This causes a ‘fiscal illusion’ — the tendency of voters to underestimate the long-term costs when benefits are immediate and visible, particularly in electorally competitive environments, while costs are deferred, diffused or obscured through borrowing. Electoral competition can amplify this tendency. When political actors emphasise short-term transfers without corresponding discussion on financing or trade-offs, voters are encouraged to assess policies based on immediate gain rather than long-term sustainability.

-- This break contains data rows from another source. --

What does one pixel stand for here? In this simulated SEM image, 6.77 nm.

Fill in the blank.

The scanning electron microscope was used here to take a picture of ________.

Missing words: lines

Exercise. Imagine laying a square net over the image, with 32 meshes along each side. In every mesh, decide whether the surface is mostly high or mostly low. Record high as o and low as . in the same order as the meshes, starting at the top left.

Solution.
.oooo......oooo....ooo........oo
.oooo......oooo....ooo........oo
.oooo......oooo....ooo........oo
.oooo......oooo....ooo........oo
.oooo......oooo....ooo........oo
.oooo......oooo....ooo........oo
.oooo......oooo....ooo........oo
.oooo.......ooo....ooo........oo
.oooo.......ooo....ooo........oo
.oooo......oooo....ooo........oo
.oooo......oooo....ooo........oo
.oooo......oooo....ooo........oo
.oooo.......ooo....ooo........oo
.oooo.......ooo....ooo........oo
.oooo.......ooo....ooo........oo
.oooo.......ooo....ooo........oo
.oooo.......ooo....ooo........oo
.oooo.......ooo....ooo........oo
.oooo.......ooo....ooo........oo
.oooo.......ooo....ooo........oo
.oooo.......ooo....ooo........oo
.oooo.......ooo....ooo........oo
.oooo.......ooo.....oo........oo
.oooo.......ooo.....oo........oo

Recent developments in each of the election-bound states reflect this dynamic. In Tamil Nadu, the ruling Dravida Munnetra Kazhagam’s monthly cash assistance to women heads of households has been met with Opposition promises of higher transfers and expanded transport subsidies. In West Bengal, the Trinamool Congress’s ‘Banglar Bari’ housing scheme, with an estimated annual outlay of over Rs 14,000 crore, has prompted competing proposals from rival parties drawing on welfare models implemented in other states. Similarly, in Kerala, pension enhancements under the Left Democratic Front are being mirrored, with variations, by Opposition formations.

Such convergence suggests that welfare commitments increasingly function as electoral instruments rather than as policy interventions adjusted to fiscal capacity. Once implemented, these schemes acquire political and social salience that makes subsequent recalibration difficult, reinforcing the effects of fiscal illusion.

The financial implications of this trend are evident. According to Reserve Bank of India data, aggregate expenditure on subsidies and welfare transfers has risen steadily, with estimates placing such spending at close to 2% of GDP. At the state level, debt-to-GSDP ratios remain elevated — Tamil Nadu’s public debt exceeds 25% of GSDP, Kerala’s has, at its peak, crossed the mid-30% range, and West Bengal’s is around the high-30% mark.

While these figures do not indicate immediate fiscal distress, they constrain future policy choices and reduce the capacity of states to respond to economic shocks. Election-linked commitments, once embedded, further limit fiscal flexibility.

Such fiscal illusion also obscures opportunity costs. Resources allocated to immediate transfers are, by definition, resources unavailable for long-term institutional investment. The justice delivery system illustrates this trade-off clearly. Repeated rounds of litigation in Madras Bar Association versus Union of India (most recently decided in November 2025) have drawn attention to the structural consequences of what is otherwise referred to as ‘tribunalisation of justice’, including persistent vacancies in key adjudicatory bodies such as the National Company Law Tribunal and the Income Tax Appellate Tribunal. In recent years, nearly one-third of the sanctioned positions in several NCLT benches remained vacant. These shortages, contributing to growing backlogs, extended resolution timelines and reduced recovery efficiency under the Insolvency and Bankruptcy Code, 2016.

Delays in insolvency resolution impose tangible economic costs. As of March 2025, average resolution time far exceeded the statutory limit of 330 days, with creditor haircuts still around 60-70%. Data from the Insolvency and Bankruptcy Board of India show that adjudicatory vacancies and procedural bottlenecks further contribute to erosion in asset value in prolonged cases. Correcting these structural weaknesses requires sustained fiscal investment for which budgetary space could otherwise be available if not crowded out by expanding election-linked welfare commitments.

The continued pendency of S. Subramaniam Balaji has consequences for constitutional interpretation rather than for policy preference. In the absence of authoritative guidance, electoral competition operates in a space of normative uncertainty where the boundaries among permissible welfare, electoral inducement and fiscal responsibility remain indistinct.

It is nobody’s case that the Supreme Court must sit in judgment over the wisdom or desirability of welfare measures adopted by elected governments. Nor is the plea that social assistance schemes as such fall foul of constitutional discipline. The limited submission is more modest: that the larger bench clarify the parameters (temporal, fiscal and structural) within which electoral promises funded from public resources may legitimately operate and delineate the respective roles of legislatures, the Election Commission of India and oversight institutions. Such clarification would not constrain democratic choice, but would lend coherence and neutrality of constitutional governance in a federal setup.